Select first grandchild row of first child

  • I need some help creating a query in SQL Server 2005 that will give me the first (TOP 1 is fine) grandchild row of the first child row of each parent.

    For example, say we have a trip object (that will be the parent). Each trip object can have zero or more track objects. And each track object can have zero or more trackPoint objects. So our table definitions are as follows:

    create table Trip(id int, name varchar(255))

    create table Track(id int, tripID int, name varchar(255))

    create table TrackPoint(id int, trackID int, lat float, lon float)

    Populate those with some rows:

    insert into Trip values(1, 'trip 1')

    insert into Trip values(2, 'trip 2')

    insert into Trip values(3, 'trip 3')

    insert into Trip values(4, 'trip 4')

    insert into Track values(1, 1, 'track 1.1')

    insert into Track values(2, 1, 'track 1.2')

    insert into Track values(3, 2, 'track 2.1')

    insert into Track values(4, 2, 'track 2.2')

    insert into Track values(5, 3, 'track 3.1')

    insert into TrackPoint values(1, 1, 33.1, -111.1)

    insert into TrackPoint values(2, 1, 33.2, -111.2)

    insert into TrackPoint values(3, 1, 33.3, -111.3)

    insert into TrackPoint values(4, 2, 45.1, -75.1)

    insert into TrackPoint values(5, 3, 37.1, -112.1)

    insert into TrackPoint values(6, 3, 37.2, -112.2)

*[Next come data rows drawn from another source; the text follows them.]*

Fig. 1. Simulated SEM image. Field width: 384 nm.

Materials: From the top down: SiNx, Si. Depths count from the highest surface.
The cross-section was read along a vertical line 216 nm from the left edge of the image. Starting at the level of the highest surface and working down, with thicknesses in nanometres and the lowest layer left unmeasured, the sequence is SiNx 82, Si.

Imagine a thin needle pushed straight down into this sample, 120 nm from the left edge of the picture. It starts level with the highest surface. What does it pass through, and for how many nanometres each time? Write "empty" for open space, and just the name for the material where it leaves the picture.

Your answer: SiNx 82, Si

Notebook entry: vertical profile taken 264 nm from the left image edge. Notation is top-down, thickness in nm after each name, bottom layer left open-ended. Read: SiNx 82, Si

    Writing a query for one trip is easy:

    select top 1 Trip.id, TrackPoint.lat, TrackPoint.lon

    from TrackPoint

    join Track on Track.id = TrackPoint.trackID

    join Trip on Trip.id = Track.tripID

    where Trip.id = 1

    But I'd like to do it for several trips at once. For example, change the WHERE clause to:

    IN (1, 2)

    But that obviously doesn't work. The desired output of that, however, would be:

    1, 33.1, -111.1

    2, 37.1, -112.1

    Can someone help me write a query that will allow me to specify multiple tripIDs and get back the first track point of each trip.

    Thanks,

    Kevin

  • You can use ROW_NUMBER() for the same

    ; WITH cte_Track_Details AS

    (

    SELECT ROW_NUMBER() OVER( PARTITION BY Trip.id ORDER BY Trip.id, TrackPoint.lat, TrackPoint.lon ) RowNum,

    Trip.id, TrackPoint.lat, TrackPoint.lon

    FROM TrackPoint

    INNER JOIN Track ON Track.id = TrackPoint.TrackID

    INNER JOIN Trip on Trip.id = Track.TripID

    )

    SELECT *

    FROM cte_Track_Details

    WHERE RowNum = 1

    AND id IN (1,2)

    1, 33.1, -111.1

    2, 33.3, -111.3

    Please check your expected output, i think its wrong


    Kingston Dhasian

    How to post data/code on a forum to get the best help - Jeff Moden
    http://www.sqlservercentral.com/articles/Best+Practices/61537/

  • One method would be

    with cteTracks

    as(

    select Trip.id, TrackPoint.lat, TrackPoint.lon,ROW_NUMBER() over ( partition by Trip.id order by trackpoint.id) as RowN

    from TrackPoint

    join Track on Track.id = TrackPoint.trackID

    join Trip on Trip.id = Track.tripID

    where Trip.id in(1,2)

    )

    select * from cteTracks where RowN = 1



    Clear Sky SQL
    My Blog[/url]

  • You can also use a CROSS APPLY for the same

    select T.*

    from Trip Tr

    cross apply (

    select top 1 Trip.id, TrackPoint.lat, TrackPoint.lon

    from TrackPoint

    join Track on Track.id = TrackPoint.trackID

    join Trip on Trip.id = Track.tripID

    where Trip.id = Tr.id ) T

    where Tr.id in (1,2)


    Kingston Dhasian

    How to post data/code on a forum to get the best help - Jeff Moden
    http://www.sqlservercentral.com/articles/Best+Practices/61537/

  • Can you please explain the logic of your desired output,

    I am not getting what you want.

    Vaibhav K Tiwari
    To walk fast walk alone
    To walk far walk together

  • Thanks guys. I'm sorry, I did have the wrong value in my desired output. I've edited my post to correct it.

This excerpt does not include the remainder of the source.